I quit with 344 QSO on the counter; half of them on 14 MHz and the other half balanced between 40/15/10. It was good to see everything in and around the station still seems to work and I still have enough skills to copy 40 WPM callsigns even with months of not copying a single dit or dah.
Regular readers may have noticed: it’s been a long time since my previous post. It’s been even longer since I was active on the radio. Over the last week three people have commented on the absence of blog posts and my signal on the air.
In short: I haven’t had the time nor the energy for the hobby over the last few months. Sometimes other things need to be taken care of. Things that are even more important than the important hobby.
The only two contests I did so far in 2019 were UBA CW and ARRL DX CW, both in February.
I did a time consuming welding job for a friend in late March and early April.
At the fair I talked to the guys organizing OP0HQ. We agreed I’d be doing 20m CW just like in 2018. I decided to bail out of the team a few weeks later. I assumed I wouldn’t be into the hobby with enough motivation by now to go all out and I didn’t want to compromise the team’s score or cancel my participation last minute. This early cancellation gave the organizers enough time to find a potent replacement. I hope to be back in 2019…

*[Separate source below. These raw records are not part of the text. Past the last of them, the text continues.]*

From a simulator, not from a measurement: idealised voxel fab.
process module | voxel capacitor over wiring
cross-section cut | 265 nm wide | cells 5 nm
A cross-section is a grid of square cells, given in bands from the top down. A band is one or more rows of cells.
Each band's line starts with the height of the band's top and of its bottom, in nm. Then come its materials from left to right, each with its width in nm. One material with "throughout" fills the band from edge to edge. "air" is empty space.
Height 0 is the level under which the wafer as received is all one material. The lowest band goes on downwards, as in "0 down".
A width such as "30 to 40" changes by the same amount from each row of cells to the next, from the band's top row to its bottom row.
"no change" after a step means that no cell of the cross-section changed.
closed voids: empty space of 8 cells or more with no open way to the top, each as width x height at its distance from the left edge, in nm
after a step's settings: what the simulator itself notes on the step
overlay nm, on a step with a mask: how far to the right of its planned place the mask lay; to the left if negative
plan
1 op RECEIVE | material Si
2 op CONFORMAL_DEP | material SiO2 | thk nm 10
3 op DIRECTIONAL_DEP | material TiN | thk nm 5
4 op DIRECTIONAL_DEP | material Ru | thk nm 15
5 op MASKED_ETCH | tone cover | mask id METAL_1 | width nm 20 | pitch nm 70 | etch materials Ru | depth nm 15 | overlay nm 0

I finished checking the logs for the UBA SSB contest. The CW part is done too, I just need to manually look for busted calls versus uniques and then run the scoring and UBN modules.
I had no interest in WPX CW either. That weekend I went out for a walk with the dog and the kids when I noticed my farmer-neighbor installed a bunch of new giant fans with speed control. Speed control = switching semiconductors = possible major PITA (RFI and noise anyone?). So back home I decided to fire up the rig and see if these fans caused problems. So far they seem not to bother my HF RX. I haven’t listened below 7 MHz though.
Maybe I should combine the RSP1A and RFI-sniffing? Maybe later…
Every time I checked the online cluster I saw little or no propagation and almost exclusive FT-8 spots. This is not what it takes to overcome my current ham radio state of mind. Last week though I noticed EU-USA spots on 10m CW. Now that’s what might do the trick to get me on the air…
Let’s get one thing straight: The yagi. With respect to the 40m dipole. After the storm that shook things up last month (link).
I hate these jobs. I don’t like tower work at all. Even with a tilt over tower. The objects of the interventions (antennas) are still about 3m or 4m high. The problem is not that height. It’s the fact that the antennas are hard to reach from a ladder and there is never a good way to position yourself. While the tower is hanging on a steel cable and a brake winch. To me there is absolutely no fun in this. It’s never easy, it’s always a risk. A scaffold seems to be the only solution to do this right. And something to support the tower should the stainless steel rope break.
But it had to be done. I tilted the tower over and yanked the boom a few times until the yagi’s 20m driven element was visually in line with the 40m dipole. After the next storm, I’ll have to repeat this. Rather this than do a permanent fix. Because I really –really- don’t like working on the tower. On the other hand I comfort myself: so far this is the only ‘damage’ a storm has done to my tower, rotator and antennas. Nothing broken, nothing bent. Knock on wood!
I did a visual inspection of the rest and found out that the almost fifteen year old strain relief on the cable boom (2 coax + 1 rotator ctrl) had worn out. Cable ties and electrical tape only have so much years exposed to the elements until they snap. So I moved the ladder (hate it!) and came up with an ad hoc strain relief that should be gentle to the cables and keep the bundle in place. I also lubricated the pulleys to hoist up the low band wires.
Time to get the tower plumb again. Seems about right, no?
This is the closest I seem to come to ham radio these days. Unfortunately.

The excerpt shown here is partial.